How Private Practice Research is produced.

Private Practice Research is the federal-data-anchored research institute for U.S. dental practice economics. Five standards apply to every publication: independence, federal-data anchoring, original-research datasets, validation with disconfirmation, and the PPR Certified mark.

PPR’s research methodology integrates federal provider records, federal acquisition-financing records, manufacturer-payment disclosures, dental-board licensure records, peer-reviewed academic citations, public-company disclosures, and continuous industry-ecosystem monitoring into a single evidence framework.

Independence

Private Practice Research holds zero commercial relationships with dental brokers, dental service organizations, transition advisory firms, or industry consultants whose business outcomes depend on the publications studied. The institute does not list practices, represent buyers or sellers, or collect referral fees. Operating costs are covered by private contributions from individual dental practitioners; reviewers and contributors with a material interest in a publication recuse themselves and the recusal is recorded.

PPR Certified

PPR Certified

PPR Certified marks publications that meet the standards above. The Methodology Review Board signs the methodology under which any PPR Certified figure is published. Numbers that do not clear those standards are not PPR Certified.

Source taxonomy

The institute draws on a structured taxonomy of source classes. Every publication discloses which classes it draws on. The institute prioritizes federal-authority datasets and named primary sources, with industry aggregates cited as cross-validation.

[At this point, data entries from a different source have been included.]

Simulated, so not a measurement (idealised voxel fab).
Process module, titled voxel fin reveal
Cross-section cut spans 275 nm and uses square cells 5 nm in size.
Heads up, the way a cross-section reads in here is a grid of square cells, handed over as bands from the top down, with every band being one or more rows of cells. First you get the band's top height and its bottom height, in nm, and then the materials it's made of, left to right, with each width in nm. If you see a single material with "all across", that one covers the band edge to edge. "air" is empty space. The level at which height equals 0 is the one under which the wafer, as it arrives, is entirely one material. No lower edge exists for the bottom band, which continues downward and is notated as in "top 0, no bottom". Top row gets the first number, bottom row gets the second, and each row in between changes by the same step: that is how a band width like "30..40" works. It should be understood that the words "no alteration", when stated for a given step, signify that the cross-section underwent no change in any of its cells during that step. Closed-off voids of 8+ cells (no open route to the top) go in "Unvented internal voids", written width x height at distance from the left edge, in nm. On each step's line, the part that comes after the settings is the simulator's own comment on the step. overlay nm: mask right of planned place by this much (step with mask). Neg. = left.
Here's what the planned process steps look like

Primary federal-authority data

Original Private Practice Research datasets

Professional-association data

Industry transaction aggregates (cross-validation only)

The aggregates below are cited where their published methodologies are disclosed. The institute does not treat any single advisory-firm aggregate as a standalone primary source; each is cross-validated against federal-authority financing data (SBA 7(a)) and the institute’s own transaction-tracking datasets at point of use.

Practice operations and benchmarking

Peer-reviewed and policy literature

Primary qualitative inputs

Licensed institutional datasets (forthcoming)

The institute will, where the research question warrants, acquire licensed institutional datasets under research-use agreements. Acquired datasets are listed by name and license terms in the publications that draw on them. The institute does not publish from any dataset acquired under terms that prohibit independent re-publication of derived findings.

Validation and disconfirmation

Every numeric claim is verified against its primary source within the same paragraph or table before editorial review. Findings are triangulated across at least three independent series where coverage permits; where two reputable series disagree, both are reported with the spread noted. Each publication includes a section identifying what evidence would refute its central claim. A claim that cannot in principle be refuted by any conceivable evidence is treated as a non-finding, regardless of how confidently it appears elsewhere. The Editor of Record signs the draft with the standing sign-off: I have read this publication in full and can defend every claim in a public conversation.

Forthcoming

The Methodology Review Board is in formation; founding-member appointments will be announced as they are seated. Five quantitative indices — Practice Concentration, Valuation Benchmark, Labor Cost, Scarcity Premium, and Transition Volume — are specified under the PPR Methodology with first publications targeted for Q3 2026. External quarterly review of one randomly selected published article begins with the Q4 2026 publication cycle.

Citation, corrections, and version history

Every publication carries a persistent edition identifier, a suggested citation in academic format, ScholarlyArticle JSON-LD, and a canonical URL that does not change after publication. Errors of fact are corrected in-line on the affected publication with a dated note; material methodology revisions trigger a versioned republication with the prior version preserved at its original URL.